Today, drag racing is as much business as it is sport. According to our select panel of experts, drag racing has become a turnkey business, which bodes well for engine builders who wish to reach the staging line of this niche market.

The first dragsters of the early 1950s were lightly modified production-based vehicles with virtually stock engines. By the mid 1970s, after “Big Daddy” Don Garlits lost part of a foot when his transmission exploded, Top Fuel dragsters began to take their current form with the engine in the back and big airfoil rear wings for aerodynamic downforce. Speeds soon climbed to the 270 mph mark, and by the late 1980s the 300 mph barrier had been broken.

Today the speeds are even greater, and drag racing continues to feed the speed culture of America. The sport today is a multi-million dollar industry and hundreds of engine suppliers test their products on the track on Sunday before selling them on Monday.

NASCAR’s billion-dollar industry – oval track stock car racing – may be getting a lot attention these days but drag racing has a dedicated fan base as well, with the largest amount of active participants of any of the motorsports disciplines. According to the Motorsports Industry Association, there are 155,000 active drag racers in the United States alone, and drag racing is gaining in popularity internationally, too. That’s a load of potential engine sales for performance engine builders who may be interested in building these fire-breathing monsters. The top levels of drag racing in the National Hot Rod Association (NHRA) and International Hot Rod Association (IHRA) are full of professional teams with large corporate sponsors and big dollar racing budgets. In most cases, these professional race teams have their own engine programs and often they build engines for some of the smaller teams as well. Top Fuel and Funny Car teams tear down their engines after every run because with 7,000-plus hp, drivers are basically sitting on controlled bombs.

Turnkey Racing
For the professional performance engine builder, the drag racing market offers the greatest potential at the grassroots level – think Sportsman and Bracket racing. These classes are where engine builder’s services are most in demand, according to drag racing experts.
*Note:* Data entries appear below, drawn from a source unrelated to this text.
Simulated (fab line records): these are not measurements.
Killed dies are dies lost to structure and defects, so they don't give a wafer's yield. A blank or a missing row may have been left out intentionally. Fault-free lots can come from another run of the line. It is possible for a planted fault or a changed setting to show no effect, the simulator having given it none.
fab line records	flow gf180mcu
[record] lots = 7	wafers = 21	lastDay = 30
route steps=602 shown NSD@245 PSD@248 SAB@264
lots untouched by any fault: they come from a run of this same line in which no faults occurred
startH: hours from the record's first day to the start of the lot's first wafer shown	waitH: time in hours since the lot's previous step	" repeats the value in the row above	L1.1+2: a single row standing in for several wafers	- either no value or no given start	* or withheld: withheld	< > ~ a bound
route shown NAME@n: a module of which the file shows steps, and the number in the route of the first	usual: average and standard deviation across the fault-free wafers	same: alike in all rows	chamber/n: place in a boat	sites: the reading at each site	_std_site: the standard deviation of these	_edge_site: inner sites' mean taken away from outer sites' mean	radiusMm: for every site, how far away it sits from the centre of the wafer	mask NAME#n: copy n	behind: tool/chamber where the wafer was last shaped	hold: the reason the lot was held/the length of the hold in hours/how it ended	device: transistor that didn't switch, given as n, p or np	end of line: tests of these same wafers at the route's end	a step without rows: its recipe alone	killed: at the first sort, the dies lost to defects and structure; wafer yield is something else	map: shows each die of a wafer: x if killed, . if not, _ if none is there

“Ninety percent of what we do is build drag racing engines, and most of them are for Sportsman and Bracket racers,” says Dick Fox of Champion Racing Engines in McCordsville, IN. “We build a lot of big block and small block Chevy engines for Bracket, Super Class, Quick 8, Quick 16, Top Dragster and Top Sportsman racers.”

Today, most Sportsman and Bracket racers have full-time jobs and are not interested in doing engine work, say our experts. These drivers make a lot of money doing whatever it is they do for a living and would rather pay you to build a competitive engine so they can go out and have fun.“It seems that more and more people are buying turnkey engine packages,” says Fox, who reminds us that turnkey packages do not necessarily require a crate engine ,either. Champion offers several base engine packages, which are featured on their Web site and literature, but most engines are custom builds from the base engine starting point.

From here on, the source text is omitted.